3.181 Kimchi Carnitas Fries

Cycle 3 – Item 181

4 (Wed) July 2012

Kimchi Carnitas Fries

4.0

at Vatos

-Itaewon, Yongsan, Seoul, Republic of Korea-

with CJH + CSW + HSE + KIT + LHS

Judging by the throngs of customers – lining up every day of the week, 1800 to 2200, despite wait times of up to 2 hours – and the scores of internet reviews – overwhelmingly positive – Vatos appears to be the hottest restaurant in Itaewon these days.

When we arrived at 1845, the line was already 7 parties deep.
We were seated at 1950.

Vatos is a Korean-Mexican restaurant.  Specializes in tacos, specifically “urban tacos,” small ones, like the ones sold from carts on the streets of Tijuana or East LA.  The thin hand-made tortillas were a proprietary blend of corn and flour, flavorful and light.  Half of the offerings could be categorized as classic Tex-Mex/Baja California, like the chili con carne or deep-fried fish.  Several fusion items with Korean seasonings.  Not surprisingly, the Korean-American owners hail from Texas and Southern California.

For this post, I decided to highlight the Kimchi Carnitas Fries for several reasons.  One, they were probably the best dish of the evening.  The integration of spicy/salty/sour/sweet sautéed kimchi and fatty/fluffy braised carnitas, plus the crispy fries, crunchy onions, tangy sour cream, and zippy hot sauce, was perfection.  Two, the fries seem to represent the restaurant’s raison d’etre. I suspect that the concept of the restaurant, which opened last year, was inspired by the Kogi taco truck craze that had made international headlines a couple years ago.  And three, today being the Fourth of July, I wanted to feature an American item.  Of course, neither kimchi nor carnitas per se may stand for Americana in the same way that meat and potatoes do, but perhaps the pairing of such unlikely partners signifies the American culinary spirit just as well.

Complimentary chips and salsa, both made in-house – that red salsa was awesome, virtually identical to the one from Rubio’s in San Diego.

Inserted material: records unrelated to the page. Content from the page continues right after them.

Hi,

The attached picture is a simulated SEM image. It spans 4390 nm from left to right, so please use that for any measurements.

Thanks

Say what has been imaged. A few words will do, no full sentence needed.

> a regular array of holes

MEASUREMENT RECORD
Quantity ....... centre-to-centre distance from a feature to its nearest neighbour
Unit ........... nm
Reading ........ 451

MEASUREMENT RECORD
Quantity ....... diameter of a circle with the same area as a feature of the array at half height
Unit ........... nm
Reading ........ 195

The tacos were the best that I’ve ever had in Korea, among the best in my life.  In particular, the Chili Lime Shrimp was divine.  The fusion items, like Galbi Short Rib or Korean-Style Pork Belly, were not as good as the traditional items but interesting and worth trying.  A dangerous combination of tiny and tasty, the prices ranging from 8,000 to 10,000 won for a 3-taco set didn’t look too steep until we got the bill and realized that we’d ordered 14 sets for the 5 of us.

Chili Lime Shrimp Tacos (4.0): divine.
Korean-Style Pork Belly Tacos (3.0): reminded me of something that I made (see 3.016 Sourdough Sandwich with Pan-Grilled Pork).
Chicken Quesadilla (2.5): good, but nothing to rave about.
Carnitas Taquitos (2.5): the carnitas were much better employed in the fries and tacos above.
Corona-Rita: Corona bottled beer + frozen margarita, their signature cocktail, which actually looked much more impressive than this angle would imply.